Live music contributes around $1 billion to the Ontario economy, but the Ottawa area only accounts for about 12 percent of this. Home to an impressive array of arts festivals, not to mention one of Canada’s largest – RBC Bluesfest — it seems realistic the city should boast a bigger percentage.
As the capital, Ottawa already receives a considerable amount of arts funding, and moreover, the city consistently produces well-known musicians (A Tribe Called Red, Fevers, Blakdenim, Her Harbour, Pony Girl, among others). As such, Ottawa has the potential to be musically wealthy, but this potential has yet to be tapped.
In light of this thinking, Jim Watson and the Ottawa Music Industry Coalition — a not-for-profit dedicated to growing the city’s music industry — announced a $30,000 plan last March to “galvanize” Ottawa as a music city, waxing poetic about live music as a cornerstone of Ottawa’s cultural identity and vowing to draft a strategy by the end of the year. It’s now 2018, we’ve yet to hear further on the subject.

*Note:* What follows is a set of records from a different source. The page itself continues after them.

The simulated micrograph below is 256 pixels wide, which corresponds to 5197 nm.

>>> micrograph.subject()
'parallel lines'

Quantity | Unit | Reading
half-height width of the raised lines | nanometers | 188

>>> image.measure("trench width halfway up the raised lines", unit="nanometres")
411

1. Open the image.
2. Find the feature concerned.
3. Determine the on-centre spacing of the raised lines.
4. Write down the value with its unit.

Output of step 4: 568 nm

When asked to elaborate for this article on the city’s proposed strategy, Watson deferred to the OMIC. His deflection gave the impression that perhaps his March 2017 announcement was more about capitalizing on a hot subject in a year of cultural celebration (and funding, no less), rather than a firm, well-thought out commitment.
We Need to Shed Our Rep
Regardless of whether Watson has a solid plan in the works or not, no viable government initiative will address all the hurdles Ottawa must tackle to become a “music city” in the way we think of cultural focal points like Toronto or Montreal. Both of these are considered to be music cities largely because they’re home to venues of all sizes, boasting some of the most popular midsize and large spaces for live music in Canada (excluding arenas), which makes it possible to support a wide-range of musicians.
Most OMIC members and venue owners agree that if Ottawa is to shed its reputation as a stopover for national and international music acts between the two cities, the city needs at least one more venue around the 1,000-person capacity mark. (NAC’s Southam Hall does feature more mainstream acts and has a capacity of 2,000+, but it tends to be somewhat selective in the kinds of bands it shows.) Presently, we have a litany of small clubs, only one mid-sized venue (the Bronson Centre, capacity is 850), and a stadium. In other words, as a local musician looking to grow, you’d better hope that the Bronson Centre isn’t booked up or your sound ‘fits’ with the NAC.
Though mid-size to larger venues are lacking, Ottawa maintains a strong small-venue scene, which is essential for giving young acts opportunities to get off the ground. Live! on Elgin opened its doors in June 2015 as an affordable venue that mimics Wakefield’s bustling Blacksheep Inn, maintaining local art on the walls and a commitment to good sound. When the beloved Zaphod’s closed – a touchstone venue that’s hosted countless up-and-comers over the years — new ownership took over and renamed it the 27 Club, while maintaining Zaphod’s commitment to quality live entertainment. Venues like these champion serious musicians working hard to generate revenue beyond bar tabs. They’re part of our city’s musical identity.
But those opportunities can only take musicians so far. Along with a need for more mid-to-larger sized venues, musicians would benefit from increased promotion and changes to bylaws. OMIC, working with Ottawa Tourism, says it plans to help musicians by promoting local artists on the airwaves and by modifying bylaws to allow venues to host live music events later. There’s even talk of a map-based app that would collect events happening in the city, which would make it easier to find shows.
But we’ll have to wait and see. OMIC plans on releasing specifics in time for MEGAPHONO, a showcase/conference that connects burgeoning musicians in Eastern Ontario/Ottawa-Gatineau with industry representatives. It’s a crucial ground for bridging the gap between culture makers and those holding the cheque books.